Aside from all the evidence that I laid out in everything I said after this sentence in my post, sure, no evidence at all.

Did you not notice the list? (That's rhetorical, don't answer that. I know you did.)

Almost every single verse, as well as the context itself, has something that points to them being Jews, or at the very least proselyte Gentiles.

They received the Holy Spirit via Paul laying hands on them.

As I already pointed out, The Holy Spirit came upon them AFTER they were baptized, AFTER Paul laid hands upon them, according to the text.

Members of the Body of Christ are baptized WITH the Holy Spirit. We aren't baptised THEN receive the Holy Spirit.

That and the fact that this occurs years after the Jerusalem council (long after Israel was cut off and the previous dispensation had ended) is proof positive that these men were definitely members of the Body of Christ.

You and I BOTH know that's not as strong of an argument as you are trying to portray it as, since we both acknowledge there was a transitional period after God cut off Israel and turned to the Gentiles.

These men had John’s water baptism, which was a baptism of repentance, and after believing on Christ (i.e. Paul's gospel) they were baptized again in Jesus name.

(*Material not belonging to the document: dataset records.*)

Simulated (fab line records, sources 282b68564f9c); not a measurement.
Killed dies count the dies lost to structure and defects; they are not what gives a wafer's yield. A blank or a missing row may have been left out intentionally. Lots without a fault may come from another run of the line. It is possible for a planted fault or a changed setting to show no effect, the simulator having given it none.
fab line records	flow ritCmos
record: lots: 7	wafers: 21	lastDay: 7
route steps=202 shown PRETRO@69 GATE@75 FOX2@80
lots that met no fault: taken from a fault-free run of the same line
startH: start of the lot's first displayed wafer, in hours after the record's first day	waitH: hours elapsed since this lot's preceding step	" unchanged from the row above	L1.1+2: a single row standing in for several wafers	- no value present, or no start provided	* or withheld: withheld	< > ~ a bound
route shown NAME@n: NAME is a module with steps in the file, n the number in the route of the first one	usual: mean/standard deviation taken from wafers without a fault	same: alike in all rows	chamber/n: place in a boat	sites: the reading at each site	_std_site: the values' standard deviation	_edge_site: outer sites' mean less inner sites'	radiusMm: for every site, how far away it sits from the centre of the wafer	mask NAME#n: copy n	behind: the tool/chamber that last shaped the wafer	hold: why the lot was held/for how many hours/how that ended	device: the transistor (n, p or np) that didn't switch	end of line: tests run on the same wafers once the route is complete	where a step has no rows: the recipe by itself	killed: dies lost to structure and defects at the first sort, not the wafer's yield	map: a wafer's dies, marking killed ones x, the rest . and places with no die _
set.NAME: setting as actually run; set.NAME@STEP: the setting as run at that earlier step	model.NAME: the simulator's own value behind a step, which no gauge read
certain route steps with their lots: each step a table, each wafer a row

Yes, and that was a baptism done with water, something the Jews were already known for doing, baptizing things with water. And baptizing people with water had become commonplace for them as well, at least for New Covenant believers.

Baptizing the about twelve men again with water is of course the natural thing to do for Jewish believers.

And Paul, as he stated in 1 Corinthians 9:20, was doing nothing more than the usual.

For though I am free from all men, I have made myself a servant to all, that I might win the more; and to the Jews I became as a Jew, that I might win Jews; to those who are under the law, as under the law, that I might win those who are under the law; to those who are without law, as without law (not being without law toward God, but under law toward Christ), that I might win those who are without law; to the weak I became as weak, that I might win the weak. I have become all things to all men, that I might by all means save some. Now this I do for the gospel’s sake, that I may be partaker of it with you.

Note that Paul wrote 1 Corinthians right after the events of Acts 19, thus it is directly relevant to this discussion.

Nothing in the text suggests this second baptism is anything other than water. (i.e. In Acts, when no qualifier is given, “baptized” = water, unless clearly stated otherwise.) That is the natural reading of the text.

I agree that Paul baptized them with water.

I strongly reject, based on the context, that they were or became members of the body of Christ as an outcome. Christians, yes. But not BoC.

No one switched their calling. They were already believers. Paul simply brought them an update I'llto their faith.